HW: When you weren’t playing dead, did you get hang out and goof around with the cast?
LO: You know, what I did? I was practically wearing nothing. I literally had on a tiny bikini and I was so layered in the makeup that during that day I would just go to my trailer and sit, even at lunch. I didn’t want to gross anyone out. They were like, “Come and eat with us.” I said, “No, I can’t.‘ It was really disgusting. I just went and sat by myself and ate lunch [laughs]. I kind of grossed myself out, too. I didn’t want to look in the mirror.
HW: Can you talk about how you ended up getting this particular part?
LO: I had audition for Nan Dutton, the casting director, in the last two years like five or six times, I would say, and she really liked me and would try to keep bringing me in to try and find me a specific role. She’s super, super nice, and it just seemed that either I wasn’t ethnic enough for a certain part or just something always happened. Once I looked too much like the guest star that they already had. And this time I had auditioned for a role in the previous episode on tape and I got a call a week later saying that I didn’t get that part, but they wanted me for another part. They gave me this little thing that I’m doing on the episode.
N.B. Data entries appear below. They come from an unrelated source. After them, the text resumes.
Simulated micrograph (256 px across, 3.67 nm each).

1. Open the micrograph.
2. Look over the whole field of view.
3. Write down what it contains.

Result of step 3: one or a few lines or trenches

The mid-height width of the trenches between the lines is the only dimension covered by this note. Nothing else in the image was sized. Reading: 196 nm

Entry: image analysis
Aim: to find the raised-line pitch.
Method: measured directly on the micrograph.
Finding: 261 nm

HW: I think that’s kind of interesting for people to learn: how often an actress like yourself makes the rounds and sees these casting people over and over and over again before you actually get work.
LO: Exactly, and I realize that that’s normal. That’s happened to me before where you go in maybe up to ten times for the same casting director, and when I didn’t get the job it’s like, “Oh, God, they hate me. They keep bringing me in because they feel sorry for me.” But then you realize that that’s just part of the routine. If they like you they keep bringing you back because they like you. So I started to realize that and then I felt better about it. Then it came true and I actually got the part. So it was worth all the work, but it does take going in a lot sometimes to get a role.
HW: Didn’t you have a little part in a big movie called Wedding Crashers?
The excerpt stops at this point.